New American Reform Responsa

204. Cemetery Plantings

QUESTION: Is it prohibited to plant trees and shrubs in our new Jewish cemetery? May individual plantings on graves be undertaken by various families? (N. Goldman, New York NY)

ANSWER: There are extensive discussion of plantings in the cemetery and their potential use. Low plants as well as shrubs and trees were generally found in Jewish cemeteries. The tradition has stated that grasses and flowering plants which grow within the cemetery, but not on graves may be used (Mahari Weill Responsa #94; Isserles to Shulhan Arukh Yoreh Deah 368.2). However, greenery which is on the grave itself must be used for the benefit of graves, or it should be burned (Ibid). Similar stipulations have been made about fruit trees. We can see from this that trees as well as other plantings have often been found on cemeteries.

Some responsa have discussed whether the fruit of such trees on the cemetery could be used to feed the poor in the community or its wood used to build a miqveh (Maharam Schick Yoreh Deah 358; Maharsham Responsa Vol 3 #257; Imrei Yosher Vol 1 #33; Shoel Umeshiv Vol 1 #336; Rivad Responsa #42). The more recent authorities have prohibited this; their stance reflects a general mood of restrictiveness. It may also show diminished economic pressures which made it less necessary to use anything from the cemetery for the welfare of the community.

A few Orthodox authorities have stated that it is improper to plant on the graves or in the cemetery (Responsa Avnei Nezer Yoreh Deah 476), and the wood or fruit from such plantings which existed from an earlier time could be used only in a very limited fashion (Greenwald Kol Bo al Avelut p 170).

We see, from these discussions, that there is little which prohibits the planting of trees in the cemetery. The lack of trees in some Orthodox cemeteries may be due to the space limitations of European cemeteries.

We should note a number of Biblical references to individuals buried under trees (Gen 35.8; I Sam 31.13) or in a garden (II Kings 21.18; 21.26).

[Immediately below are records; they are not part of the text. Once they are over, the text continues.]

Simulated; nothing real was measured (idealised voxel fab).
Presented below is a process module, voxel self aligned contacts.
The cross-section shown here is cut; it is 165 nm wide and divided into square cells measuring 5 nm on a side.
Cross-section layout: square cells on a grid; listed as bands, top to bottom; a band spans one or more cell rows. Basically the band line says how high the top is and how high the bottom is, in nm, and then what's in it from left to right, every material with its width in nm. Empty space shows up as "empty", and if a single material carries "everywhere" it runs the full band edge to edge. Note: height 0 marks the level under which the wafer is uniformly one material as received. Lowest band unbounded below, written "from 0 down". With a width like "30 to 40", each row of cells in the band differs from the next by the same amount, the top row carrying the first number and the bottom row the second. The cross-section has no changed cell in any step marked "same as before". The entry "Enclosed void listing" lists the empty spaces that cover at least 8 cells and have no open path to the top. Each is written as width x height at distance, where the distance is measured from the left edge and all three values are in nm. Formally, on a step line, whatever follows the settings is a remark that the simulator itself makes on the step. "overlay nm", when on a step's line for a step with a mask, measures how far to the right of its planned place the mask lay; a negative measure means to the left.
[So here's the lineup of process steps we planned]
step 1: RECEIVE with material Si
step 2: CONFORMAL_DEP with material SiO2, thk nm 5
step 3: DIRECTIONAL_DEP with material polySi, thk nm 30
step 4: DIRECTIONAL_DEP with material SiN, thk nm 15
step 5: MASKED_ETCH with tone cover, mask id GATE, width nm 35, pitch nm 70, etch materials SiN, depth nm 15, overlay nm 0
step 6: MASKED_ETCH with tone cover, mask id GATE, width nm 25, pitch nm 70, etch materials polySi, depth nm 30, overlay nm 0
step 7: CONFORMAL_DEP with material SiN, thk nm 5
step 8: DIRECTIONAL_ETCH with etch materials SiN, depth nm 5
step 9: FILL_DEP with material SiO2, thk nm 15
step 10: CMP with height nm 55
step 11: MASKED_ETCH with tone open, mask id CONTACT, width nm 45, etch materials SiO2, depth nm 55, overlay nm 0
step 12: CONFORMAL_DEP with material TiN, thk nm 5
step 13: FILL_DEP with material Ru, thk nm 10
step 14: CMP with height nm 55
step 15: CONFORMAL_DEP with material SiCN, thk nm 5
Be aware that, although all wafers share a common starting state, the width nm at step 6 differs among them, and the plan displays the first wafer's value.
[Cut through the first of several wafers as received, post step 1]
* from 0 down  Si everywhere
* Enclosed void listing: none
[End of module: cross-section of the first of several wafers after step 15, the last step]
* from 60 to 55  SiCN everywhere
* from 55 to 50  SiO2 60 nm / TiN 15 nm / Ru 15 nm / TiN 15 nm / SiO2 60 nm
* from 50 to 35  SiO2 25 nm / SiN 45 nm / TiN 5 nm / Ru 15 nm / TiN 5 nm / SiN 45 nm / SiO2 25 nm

Let us now turn to plantings on individual graves; we should be concerned about the uniformity of graves so that there is less distinction between the poor and rich members of a congregation (M K 27b; Shulhan Arukh Yoreh Deah 352.1). Let me suggest that if it is the general custom in the community to have some simple plantings on the grave and if the cemetery provides a choice among these which would add no great burden on the survivors, it would be permissible. We should continue to encourage some uniformity in the graves both in the markers as well as in the plantings on the graves.